Boston is one big college town. What students are talking about and what's happening on the city's campuses matters. Every Friday, TNGG Boston will round up a few of the most interesting and well-written stories from student journalists across the area.
As much as we all love to hate on the T, we'd have a real problem getting where we needed to go if it didn’t exist. Unfortunately, the MBTA is in debt, and the proposed solution is somewhat akin to that dreaded world where the T doesn’t exist, at least at certain times.
Since the majority of the Boston area’s student population relies heavily on the MBTA system, campus papers were abuzz on the issue this week. The following are some of the stories.
“Voice of Reason: Proposed MBTA cuts will solve deficit issue” (Avi Snyder, Feb. 13) -- The Justice
Snyder lays out the arguments that various groups have made against the T’s proposed fare hikes and service cuts and explains why each is an inadequate solution. “From arguing that banks should simply forgive the MBTA's debt to approaching the issue from a myopic, interest group-based standpoint, too many who oppose these cuts are encouraging people to put their own interests and the interests of the groups before the public good,” he writes. “It bespeaks a selfish sense of entitlement that [Brandeis'] student body...ought to eschew.”
“Protesters picket against MBTA fare proposals in Copley Square” (Samantha Tatro, Feb. 14) -- The Daily Free Press
Before a Monday night meeting about the T’s proposed debt solutions at the Boston Public Library’s main branch, protesters came out en masse to voice their dislike for the plan. “We’re calling for the government to work together for a long-term funding situation,” Sarah Horsley, civic engagement director of the Fenway Community Development Corporation, told Tatro. “There are other funding sources they can look into, like raising the gas tax.”
“Transportation Troubles” (Feb. 15) -- The Harvard Crimson
The Crimson’s editorial staff penned this op-ed, which calls the MBTA’s proposals “alarmingly shortsighted.” Much of the T’s debt comes from the Big Dig project (“past mismanagement,” according to the staff) “and should be addressed accordingly,” they write. “We envision a T that is financially independent and capable of equitably providing Boston’s citizens with better service -- a T that the city can be proud of and that it deserves.”

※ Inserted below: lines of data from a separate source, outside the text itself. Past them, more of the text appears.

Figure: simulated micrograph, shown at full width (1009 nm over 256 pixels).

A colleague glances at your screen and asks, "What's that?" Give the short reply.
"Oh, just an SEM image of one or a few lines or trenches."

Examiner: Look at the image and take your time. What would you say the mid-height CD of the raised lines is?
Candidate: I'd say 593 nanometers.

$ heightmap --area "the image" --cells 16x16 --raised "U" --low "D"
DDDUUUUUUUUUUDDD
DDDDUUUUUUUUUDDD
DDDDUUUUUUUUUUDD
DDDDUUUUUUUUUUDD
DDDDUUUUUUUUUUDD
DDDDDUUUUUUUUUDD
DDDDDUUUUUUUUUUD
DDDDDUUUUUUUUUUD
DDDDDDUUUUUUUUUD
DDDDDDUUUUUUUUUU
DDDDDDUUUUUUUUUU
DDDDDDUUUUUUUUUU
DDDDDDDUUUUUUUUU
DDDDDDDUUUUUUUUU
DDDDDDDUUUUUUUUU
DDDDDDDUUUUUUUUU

“T debt a result of decades of inefficiencies” (Scott Ryder, Feb. 16) -- The Huntington News
Speaking of past mismanagement, this story delves into the history of the T’s funding and exactly how all its debt came to exist. When the MBTA switched from being reimbursed for expenses each year under a backward-funding plan to being allocated a percentage of state sales tax, as well as other funds, in a forward-funding plan, “they [were supposed to have] what people thought was a pretty reliable source of income to depend on,” Zach Tucker, an Emerson freshman and founder of Students Against T Cuts, told Ryder. “Well, it didn’t turn out that way.”